He also explained how buying real estate with cash helps customers avoid bank inquiries about the origins of their money.

“If you sell the property and then you transfer all the amount in the bank account, then there is no problem, you will not be questioned from where you bring the cash to buy the property and then to put it in the bank,” the salesman said.

A Damac representative later said the firm vets its clients and that it is not the company’s policy to recommend that clients purchase real estate with cash.

“Had your undercover reporter proceeded further through the sales process beyond the mere first encounter with a salesperson, they would have witnessed the scrutiny and the heightened measures we apply to transactions that trigger red flags,” Damac said, adding that the company would investigate the salesman’s statements.

The opacity of the Dubai real estate market makes it difficult for governments to ensure that its citizens who own property there are paying the required taxes.

“If a Ukrainian owns real estate in Dubai and sells it or rents it out, he must pay income tax and the military levy,” Ukrainian economist Vyacheslav Cherkashin told Schemes.

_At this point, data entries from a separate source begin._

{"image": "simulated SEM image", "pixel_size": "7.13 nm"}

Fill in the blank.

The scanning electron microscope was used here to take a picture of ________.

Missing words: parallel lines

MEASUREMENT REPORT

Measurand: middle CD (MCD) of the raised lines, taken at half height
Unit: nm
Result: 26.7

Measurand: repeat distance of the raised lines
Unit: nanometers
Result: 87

“Of course, no one will be in a hurry to pay such taxes,” Cherkashin added.

Posh Properties And Party Of Regions

Multiple former lawmakers with Yanukovych’s now-banned Russian-friendly Party of Regions are also among the erstwhile Ukrainian officials whose names surfaced in the Dubai Unlocked data, including Vyacheslav Bohuslayev, a former parliament member for the southern Zaporizhzhya region.

Bohuslayev was the president of the aerospace company Motor Sich, which the Ukrainian government nationalized in the wake of Russia’s full-scale invasion in February 2022.

From 2009 to 2018, Bohuslayev and his son, Oleksandr, purchased at least 19 apartments and office premises in Dubai for a total cost of some $15 million. One of the apartments was registered to Bohuslayev, while the rest were owned in the name of his son, who served as deputy chairman of Motor Sich’s supervisory board.

Their connection to these properties has never before been revealed to the public.

Ukrainian prosecutors told RFE/RL’s Schemes that they are taking measures to “identify and seize” foreign assets owned by Vyacheslav Bohuslayev (left) and his son, Oleksandr.

Only five of the 19 properties remain in the Bohuslayevs’ ownership. Beginning in 2019, the year Bohuslayev ceased being a parliament deputy, the family began selling off their Dubai real estate assets.

Bohuslayev was detained by Ukrainian law enforcement in 2022 following Russia’s invasion earlier that year on charges of treason, financing of terrorism, and opposition to the armed forces of Ukraine — allegations he denies. He is currently in custody until at least June 10.

Earlier investigations by Schemes revealed Bohuslayev’s links to representatives of state-owned Iranian military companies, including the manufacturers of Shahed drones that the Russian military has deployed in its war on Ukraine.

The Ukrainian Prosecutor-General’s Office told Schemes that it had yet to receive “reliable information and documents” about the Bohuslayev family’s U.A.E. assets but said that “measures are being taken to identify and seize” foreign property owned by Bohuslayev and his son.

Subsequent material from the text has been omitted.